Wednesday, 22 March 2023

Making Your Imagination Work for You/ Nikola Tesla







- from “Making Your Imagination Work for You”, M.K. Wisehart, American Magazine, 1921
Read the full article here: https://tinyurl.com/Teslaimagination
Pictured: Nikola Tesla, c. 1940 (ref FB)


Understanding the inner experiences of people like Telsa may give us clues to devoloping creativity to a high degree in human beings.

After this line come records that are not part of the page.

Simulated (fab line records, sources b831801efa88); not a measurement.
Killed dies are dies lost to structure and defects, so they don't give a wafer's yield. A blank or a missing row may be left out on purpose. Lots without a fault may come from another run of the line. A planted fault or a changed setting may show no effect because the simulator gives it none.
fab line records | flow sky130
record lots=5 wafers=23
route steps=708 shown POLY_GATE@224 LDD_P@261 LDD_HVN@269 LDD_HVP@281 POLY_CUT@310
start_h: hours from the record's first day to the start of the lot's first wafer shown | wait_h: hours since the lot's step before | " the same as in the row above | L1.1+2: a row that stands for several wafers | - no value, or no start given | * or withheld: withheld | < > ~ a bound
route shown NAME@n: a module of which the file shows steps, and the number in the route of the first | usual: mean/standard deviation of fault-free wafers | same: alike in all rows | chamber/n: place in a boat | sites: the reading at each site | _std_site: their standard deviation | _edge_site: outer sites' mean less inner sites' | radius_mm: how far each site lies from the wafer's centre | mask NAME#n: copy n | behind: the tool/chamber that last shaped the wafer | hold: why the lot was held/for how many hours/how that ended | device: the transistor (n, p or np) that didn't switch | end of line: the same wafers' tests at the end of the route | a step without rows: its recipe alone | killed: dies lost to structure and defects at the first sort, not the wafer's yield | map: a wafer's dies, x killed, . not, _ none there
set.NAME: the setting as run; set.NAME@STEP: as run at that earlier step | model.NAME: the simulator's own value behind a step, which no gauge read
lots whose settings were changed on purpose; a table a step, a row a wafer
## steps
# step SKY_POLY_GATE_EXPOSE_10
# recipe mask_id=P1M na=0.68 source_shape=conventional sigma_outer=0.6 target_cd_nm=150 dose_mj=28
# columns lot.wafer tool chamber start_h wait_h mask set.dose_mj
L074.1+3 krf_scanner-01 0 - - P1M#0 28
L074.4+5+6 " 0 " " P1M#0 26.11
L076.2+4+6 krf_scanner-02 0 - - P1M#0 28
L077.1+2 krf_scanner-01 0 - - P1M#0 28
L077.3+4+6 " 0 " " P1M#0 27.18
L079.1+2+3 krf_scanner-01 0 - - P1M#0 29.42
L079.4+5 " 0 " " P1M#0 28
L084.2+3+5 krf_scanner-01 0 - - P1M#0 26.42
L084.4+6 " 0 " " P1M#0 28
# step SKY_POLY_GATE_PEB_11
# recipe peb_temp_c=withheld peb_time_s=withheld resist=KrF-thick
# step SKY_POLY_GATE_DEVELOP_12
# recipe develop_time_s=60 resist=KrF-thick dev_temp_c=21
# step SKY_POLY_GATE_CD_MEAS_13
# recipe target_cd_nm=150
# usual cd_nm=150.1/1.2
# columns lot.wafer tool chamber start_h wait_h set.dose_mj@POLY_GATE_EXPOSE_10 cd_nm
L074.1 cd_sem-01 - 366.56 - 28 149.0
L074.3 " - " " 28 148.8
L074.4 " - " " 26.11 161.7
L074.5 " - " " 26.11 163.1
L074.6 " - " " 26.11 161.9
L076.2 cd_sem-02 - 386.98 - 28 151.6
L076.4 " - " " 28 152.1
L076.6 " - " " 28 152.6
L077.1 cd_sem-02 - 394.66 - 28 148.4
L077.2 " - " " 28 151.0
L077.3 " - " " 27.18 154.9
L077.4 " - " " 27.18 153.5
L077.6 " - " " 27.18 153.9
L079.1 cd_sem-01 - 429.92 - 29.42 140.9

During my boyhood I had suffered from a peculiar affliction due to the appearance of images, which were often accompanied by strong flashes of light. When a word was spoken, the image of the object designated would present itself so vividly to my vision that I could not tell whether what I saw was real or not. If I had witnessed a funeral, or perhaps come close to some wounded animal while on a hunting trip, then inevitably in the stillness of night a vivid picture of the scene would thrust itself before my eyes and persist, despite all my efforts to banish it. Even though I reached out and passed my hand through it, the image would remain fixed in space.

In trying to free myself from these tormenting appearances, I tried to concentrate my mind on some peaceful, quieting scene I had witnessed. This would give me momentary relief; but when I had done it two or three times the remedy would begin to lose its force. Then I began to take mental excursions beyond the small world of my actual knowledge. Day and night, in imagination, I went on journeys — saw new places, cities, countries, and all the time I tried very hard to make these imaginary things very sharp and clear in my mind. I imagined myself living in countries I never had seen, and I made imaginary friends, who were very dear to me and really seemed alive.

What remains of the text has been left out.